Saturday, September 13, 2014

China CX Post 1.





Blogs are dead. I know. But if I dont write it down now, I will forget stuff. 10 years ago I would have had a journal and wrote things down by pen to maybe read later. This is easier.

So in early August CX magazine said they were looking for applicants for China. Short notice brutal trip a week before cross season? I am in.  I applied and got accepted. They bought my plane ticket. Communications were a bit tough through the language barrier. My understanding: Fly in, race a C1 UCI race, race an "amateur ride," extend my trip in Beijing for 3 days. I think it was 10 total days, with 2 travel days.

I cant quite recall the details, but I finally got to the resort at 8:30 PM Beijing time. This was about 32 hours after leaving my house in Pittsburgh.  I got put up in a room with Travis from Team Sonic. "You are American... You live together."   He and his teammate Andy Reardon ended up being awesome dudes during the trip, which made a huge difference.

Day 1: TOURIST
We rode to the Great Wall. It was about a 50 mile ride total. Every road has a protected bike lane. Everybody is on bikes. Driving is insane, but in a controlled type of way. There are almost 3 classes of vehicles: motor cars, electric bikes and bicycles. Electric bikes look like a 125 scooter or a bicycle depending on how fast it is. They sometimes take bike lanes and sometimes are in the road.  The roads had 0 glass. I rode tubular CX tires the whole time. No problems, no worries.

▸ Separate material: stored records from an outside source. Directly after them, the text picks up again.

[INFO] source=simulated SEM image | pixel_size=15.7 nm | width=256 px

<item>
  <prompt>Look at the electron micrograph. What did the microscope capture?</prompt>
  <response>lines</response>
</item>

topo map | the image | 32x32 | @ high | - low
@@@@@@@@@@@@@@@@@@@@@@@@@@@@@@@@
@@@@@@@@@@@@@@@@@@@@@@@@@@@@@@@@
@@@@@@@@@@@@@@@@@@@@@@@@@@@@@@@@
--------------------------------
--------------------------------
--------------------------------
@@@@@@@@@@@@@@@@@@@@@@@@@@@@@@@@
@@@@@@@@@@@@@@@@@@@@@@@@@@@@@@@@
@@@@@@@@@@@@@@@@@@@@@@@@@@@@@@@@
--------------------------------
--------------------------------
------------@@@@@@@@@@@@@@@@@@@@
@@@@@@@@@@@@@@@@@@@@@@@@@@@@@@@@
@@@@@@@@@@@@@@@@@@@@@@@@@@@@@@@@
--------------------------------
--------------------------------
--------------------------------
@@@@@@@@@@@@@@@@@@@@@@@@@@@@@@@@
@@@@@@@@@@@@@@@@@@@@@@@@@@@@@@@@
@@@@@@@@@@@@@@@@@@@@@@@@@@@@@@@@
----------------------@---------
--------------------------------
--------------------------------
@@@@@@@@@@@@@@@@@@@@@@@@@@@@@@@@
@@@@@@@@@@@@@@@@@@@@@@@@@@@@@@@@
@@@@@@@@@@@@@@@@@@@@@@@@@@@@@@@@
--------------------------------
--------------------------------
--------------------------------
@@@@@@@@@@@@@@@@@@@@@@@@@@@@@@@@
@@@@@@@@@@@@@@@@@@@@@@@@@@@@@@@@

Because we rode there, we ended up on some non tourist section of the wall. We basically had it to ourselves. Fuck yeah. The actual race was about 30 miles outside of Beijing. The town is called Yanqing.  I dont think it was common to have a westerner there just checking things out. The town was cool. There was a HUGE mall. Like 5 stories with probably 2,000 little shops. Some were chains, most seemed to be independent. It was a mixture of indoor and outdoor. It was packed.

Day 2: TOURIST
Me and my new friends Travis and Andy rode to the course, did a few laps and then went back to the resort for lunch. This is why I think we got along, after lunch we went and explored on our bikes. We rode up to the Longing Gorge, which was super beautiful and insane. It was kind of a tourist town. It was super beautiful, but we were unable to go all the way in due to our bikes.

Then we rode to and abandoned ski resort, checked it out and tried finding a pass over the mountains. We found one of the smoothest, least used roads I have ever been on. It must have been paved for the Olympic road race. There were sculptures of bikes everywhere on it.  We found the mountain pass and were turned away at the bottom by a dude who's job it was seemed to be turning people away from it.

Day 3: RACE DAY
UCI C1 Race.  Standard race day stuff.... Rode around in circles. Got 21st. Pretty good for me. It was my first cross race in like 50 weeks, as I tweaked my ankle last year and had to miss 90% of the season.

Day 4-5: TRANSFER STAGE AND ROAD RACE
Soooo there is a huge language barrier. I dont think many people knew that we were going to get into a bus and drive 5 hours to the road race. I surely did not. Also I didnt know what the "road race" was going to be like. I didnt know the name, the location, the distance. They simply had a photo of the race and there were people on mountain bikes. I figured a cx bike with cx tires would be fine.

Now I am not making fun of china, but upon closer inspection, the photo of the road race seemed to be photo shopped.  And I am not lying here, but that photo was then used on bus stops where we were, it was the sign for a bike shop that I randomly encountered, and it was used elsewhere. I think it was the Chinese photo for bike racing.

We get to the hotel. It is seriously baller. Like insane nice. We learn that the road race is like a grand fondo. Suddenly just having tubular cross tires seems like a terrible plan. There is a crazy banquet. They love having celebration banquets. Before races, after races, etc. They love rice wine. It is 52%. North Americans less than 27 years old should not be allowed to drink rice wine.

Road Race:
We rode to the start from the hotel. We had police escorts and they were blocking the intersections. The start was insane. There were bands playing. Cannons that shot confetti. Balloons. Drones. Fans. Grand stands. Sign ins. It was like the start of the tour de france (ive been to the start of the tdf..)

There were allegedly 500 people. On the start line there is an english speaking dude that I can only characterize as a "masters grand fondo racer"... 10k bike, gadgets all over it etc. He is talking about traveling to the race to race it. Suddenly it is real how real of a race this is. He says there is 10,000 yuan to the winner (1610 usd)... I think this is a shit ton of money in China.

So the race was insane. 32 miles into a 4 mile climb. We did literally 30+ mph for an hour. It was the flattest road, straightest road I have ridden in probably 10 years. There was 1 turn in 32 miles. It was a highway. It was closed. Totally insane. At one point there was a guy on a hang glider above the field filming.

Days 6+: Beijing Tourist. 
Beijing is awesome. Bike lanes everywhere. I rode around and felt safe. It is the safest city for its size in the world. I loved it. It was insane. No English. Sketchy food. Everything is weird. There must literally be a million markets or street vendors. Sick time. Was happy to leave, but am so thrilled to have gone.
town we rode to

Great Wall 


Ill dump a bunch of photos later.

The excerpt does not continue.